The constant in this heavily bureaucratic region was Rolim’s distinctive style. He wowed his passengers with exceptional service and personal charm. That creed is still on the walls at TAM today and pervades each aspect of the airline.

Rolim would fly his own planes and was notorious for loading up cargo at the last minute if it was desperately needed elsewhere or allowing ticketless passengers onboard if they too provided a compelling reason for travel. Even as he grew in fame, he would personally greet passengers each morning in Congonhas Airport, São Paulo, ensuring red carpet treatment all the way. He even had a department called “Talk to the CEO” established next to his office. Rolim would personally respond to all communications.

His political incorrectness was legendary and many likened him to Playboy founder Hugh Hefner as a result of his penchant for surrounding himself with uniformed women. He was also passionate about Napoleon. Paintings and figures adorned his office and Rolim looked to these to inspire his vision of a pan‑regional airline.

When Comandante Rolim died in a helicopter crash in July 2001, his death brought forth many other stories of his remarkable personality. He once traveled around parts of South America on a Harley Davidson motorcycle without documentation, declaring at the Argentine border that his personality was proof enough of his identity.

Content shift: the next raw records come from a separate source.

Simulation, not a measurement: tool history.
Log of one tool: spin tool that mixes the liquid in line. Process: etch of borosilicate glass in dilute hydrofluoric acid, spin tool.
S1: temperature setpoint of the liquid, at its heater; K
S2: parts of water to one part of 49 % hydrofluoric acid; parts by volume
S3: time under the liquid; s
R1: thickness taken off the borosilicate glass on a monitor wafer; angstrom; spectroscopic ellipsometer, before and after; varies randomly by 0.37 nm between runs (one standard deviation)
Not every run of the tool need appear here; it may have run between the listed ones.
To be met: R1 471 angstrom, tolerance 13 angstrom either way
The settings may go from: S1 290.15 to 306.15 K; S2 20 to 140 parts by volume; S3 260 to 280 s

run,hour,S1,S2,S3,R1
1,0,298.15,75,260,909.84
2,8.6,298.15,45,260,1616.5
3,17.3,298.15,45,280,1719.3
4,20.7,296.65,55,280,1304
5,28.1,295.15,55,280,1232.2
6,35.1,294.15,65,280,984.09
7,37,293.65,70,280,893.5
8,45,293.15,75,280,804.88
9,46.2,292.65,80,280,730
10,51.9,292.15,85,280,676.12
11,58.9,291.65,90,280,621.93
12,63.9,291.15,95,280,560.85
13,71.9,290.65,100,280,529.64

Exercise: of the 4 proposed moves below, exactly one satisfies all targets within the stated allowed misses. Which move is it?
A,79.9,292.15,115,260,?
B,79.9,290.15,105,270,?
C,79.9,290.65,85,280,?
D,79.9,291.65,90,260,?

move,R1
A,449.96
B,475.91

Apart from wonderful anecdotes and a string of honors, Rolim left behind an incredible aviation legacy. His restless enthusiasm for aviation brought connectivity to many areas of Brazil and ultimately to the region. His name became synonymous with devotion to quality customer service and an endless capacity for work. And his airline has gone on to make its mark not only in the region but also on the world stage. TAM’s tie-up with LAN, announced in 2010 and still dependent on government approval, will create the LATAM Group.

Comandante Rolim’s vision is coming to life.